So yeahh... I guess the main point to my blog, not that I try to have a point every single time, I mean just simply recording my life maybe for entertaining purposes haha, is that being closer to God, whether through prayer, reflection or whatever, really lifts the weight off your shoulders haha. I mean it really feels as if the hurdles and challenges I was stressing about in terms of the future, its really nothing. Because I know He will always be there watching over me, helping me through times of trouble etc, and in return I should really be thanking Him more, simply because He is AWESOME xD.
01:49am

Sunday, April 11, 2010

Emo-tion

So its monday. Handed in that stupid freakn CITP assignment.




And then had to endure 3 hours of the boring workshop.


Now Im printing MPO notes and hoping praying that i will get through this. I dunno why but lately i've been all emo. I think its all the stress and knowing people know about it. I mean not that i'm trying to hide it or anything. I'm glad they actually care. Like beside the random messages i got from Nz cousins, I Tita Dona also told me on fb chat (lol) that she was proud of me. And that it is my future, so the only person i need to impress and not let down is me :) aint that sweet.


Well im happy and thankful to God that im surrounded by people who care. I just need to see it more and not take things for granted.

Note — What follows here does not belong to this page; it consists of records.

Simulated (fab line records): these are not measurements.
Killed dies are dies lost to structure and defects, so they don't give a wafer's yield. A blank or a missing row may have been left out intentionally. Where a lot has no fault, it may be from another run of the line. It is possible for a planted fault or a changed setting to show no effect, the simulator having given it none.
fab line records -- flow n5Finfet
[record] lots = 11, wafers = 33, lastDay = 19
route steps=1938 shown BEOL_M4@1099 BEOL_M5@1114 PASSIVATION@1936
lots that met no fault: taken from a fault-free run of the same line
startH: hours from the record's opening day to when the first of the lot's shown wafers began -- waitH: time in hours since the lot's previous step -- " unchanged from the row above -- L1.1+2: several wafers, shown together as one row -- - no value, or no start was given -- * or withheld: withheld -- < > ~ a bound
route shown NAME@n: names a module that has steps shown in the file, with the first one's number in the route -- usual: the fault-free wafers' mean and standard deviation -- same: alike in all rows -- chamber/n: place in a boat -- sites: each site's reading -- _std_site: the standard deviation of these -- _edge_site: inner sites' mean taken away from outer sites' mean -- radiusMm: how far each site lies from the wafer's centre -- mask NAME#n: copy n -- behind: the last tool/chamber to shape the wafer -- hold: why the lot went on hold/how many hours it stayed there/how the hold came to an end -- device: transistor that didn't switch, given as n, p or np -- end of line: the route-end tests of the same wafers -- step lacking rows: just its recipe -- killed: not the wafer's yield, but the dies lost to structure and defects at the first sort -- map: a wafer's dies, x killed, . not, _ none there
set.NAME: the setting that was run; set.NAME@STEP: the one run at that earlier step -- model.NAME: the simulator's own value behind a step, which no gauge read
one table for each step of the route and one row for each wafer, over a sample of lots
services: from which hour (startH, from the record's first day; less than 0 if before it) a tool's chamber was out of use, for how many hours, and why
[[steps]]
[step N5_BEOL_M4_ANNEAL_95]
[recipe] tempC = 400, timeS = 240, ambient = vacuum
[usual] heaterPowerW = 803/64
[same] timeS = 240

OMGOSH i just totally had to stop typing coz i got all teary.


Anyway i think its just this feeling of being not homesick...but lost. And I just miss so many people right now. Expecially Lolo in the Philippines... I badly want to go and visit, and see him and everyone else.




WTH is wrong with me... I wont stop crying LOL.





Anyway i went on fb to see this message thing from God. Its an application and i was just curious...and this is what it said:

" On this day of your life, Simone, we believe God wants you to know... that
you are a human being, not a human doing:

Take time to just be, breathe slowly, to feel your body that is the temple of
your soul. No activities, no worries, no buzzing."



Well I wish i could do just that but i know its not going to do me any good failing these subjects.

I think after these exams im going to have to plan my relaxation and reflection times. Because it may actually be more worthwhile, instead of me thinking that is exactly what im doing every day, then wasting my time, when i have soo many assignments, then panicing like this. Indeed it is insane and i have completely lost my point and blabbering on now.

Back to study :(

Now I know why.

I have soo many assignments: essays, reports, and exams to study for this week.

And i just had to do it last minute.

I think i didnt know why i didnt stress out earlier. I guess because B was here so
the place was pretty calm.

And now that he's gone i've realised the mess i have now put myself in. I told so
many people i was going to cry. I didnt know it was actually going to happen.
I walked out of the toilet just then with blood shot eyes. What an idiot i am. Im hoping this
stupid assessment will be done by 4 am. So then i can at least get like 3 hours sleep. And then crash tomorrow when i get home. But then then i have stupid MPO to do.

then theres all this YFC registration i have to do. Currently trying to get isabel and amy to come along.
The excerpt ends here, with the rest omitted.